Question

$y > \frac{1}{4}x + 5$
plot points on the boundary line. select the line to switch between solid and dotted. select a region to shade it.

Explanation:

Step1: Identify the boundary line equation

The inequality is \( y > \frac{1}{4}x + 5 \). The boundary line is \( y=\frac{1}{4}x + 5 \), which is a straight line with slope \( \frac{1}{4} \) and y - intercept 5. Since the inequality is "greater than" (not "greater than or equal to"), the boundary line should be dashed.

Step2: Find two points on the boundary line

• When \( x = 0 \), substitute into \( y=\frac{1}{4}x + 5 \), we get \( y=\frac{1}{4}(0)+5 = 5 \). So the point is \( (0,5) \).
• When \( x = 4 \), substitute into \( y=\frac{1}{4}x + 5 \), we get \( y=\frac{1}{4}(4)+5=1 + 5=6 \). So the point is \( (4,6) \).

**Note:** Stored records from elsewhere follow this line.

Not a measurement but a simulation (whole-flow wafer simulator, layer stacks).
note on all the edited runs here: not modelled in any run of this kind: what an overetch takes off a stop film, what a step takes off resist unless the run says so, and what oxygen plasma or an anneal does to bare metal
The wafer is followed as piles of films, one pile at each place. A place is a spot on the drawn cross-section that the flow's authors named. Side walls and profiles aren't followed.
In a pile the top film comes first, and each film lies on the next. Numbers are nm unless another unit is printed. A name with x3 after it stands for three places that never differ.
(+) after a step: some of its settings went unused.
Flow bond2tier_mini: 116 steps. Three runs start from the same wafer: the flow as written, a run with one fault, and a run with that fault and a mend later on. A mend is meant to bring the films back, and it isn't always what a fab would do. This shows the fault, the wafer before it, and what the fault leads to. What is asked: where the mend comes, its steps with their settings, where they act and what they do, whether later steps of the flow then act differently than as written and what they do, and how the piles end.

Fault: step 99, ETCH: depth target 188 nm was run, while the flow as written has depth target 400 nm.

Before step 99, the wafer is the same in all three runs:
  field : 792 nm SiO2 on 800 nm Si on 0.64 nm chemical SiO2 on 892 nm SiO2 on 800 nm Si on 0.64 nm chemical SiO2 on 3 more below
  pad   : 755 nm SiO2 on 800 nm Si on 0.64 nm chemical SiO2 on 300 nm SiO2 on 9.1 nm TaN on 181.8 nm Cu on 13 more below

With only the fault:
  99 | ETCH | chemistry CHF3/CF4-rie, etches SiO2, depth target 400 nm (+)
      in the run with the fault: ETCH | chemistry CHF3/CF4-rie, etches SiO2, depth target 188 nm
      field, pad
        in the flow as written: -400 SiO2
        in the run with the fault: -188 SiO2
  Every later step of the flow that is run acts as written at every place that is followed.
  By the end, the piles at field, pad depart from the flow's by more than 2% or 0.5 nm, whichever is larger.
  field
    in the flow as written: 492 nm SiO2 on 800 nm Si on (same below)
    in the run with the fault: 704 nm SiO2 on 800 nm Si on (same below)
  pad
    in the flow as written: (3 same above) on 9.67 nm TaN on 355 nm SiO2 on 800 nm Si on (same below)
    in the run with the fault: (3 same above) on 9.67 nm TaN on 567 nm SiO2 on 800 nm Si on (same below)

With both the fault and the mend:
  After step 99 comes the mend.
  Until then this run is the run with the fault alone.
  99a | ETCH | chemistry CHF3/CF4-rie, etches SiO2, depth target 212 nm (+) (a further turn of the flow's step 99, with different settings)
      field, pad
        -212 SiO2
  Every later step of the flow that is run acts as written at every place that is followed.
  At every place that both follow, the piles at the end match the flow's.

Step3: Determine the shading region

To determine which side of the line to shade, we can test a point not on the line. Let's use the origin \( (0,0) \). Substitute \( x = 0 \) and \( y = 0 \) into the inequality \( y>\frac{1}{4}x + 5 \):
\( 0>\frac{1}{4}(0)+5\)
\( 0 > 5 \), which is false. So we shade the region that does not include the origin, i.e., the region above the dashed line \( y=\frac{1}{4}x + 5 \).

Answer:

1. Plot the boundary line \( y = \frac{1}{4}x+5 \) as a dashed line (using points like \( (0,5) \) and \( (4,6) \)).
2. Shade the region above the dashed line (since the test point \( (0,0) \) does not satisfy the inequality, we shade the opposite side of the origin relative to the line).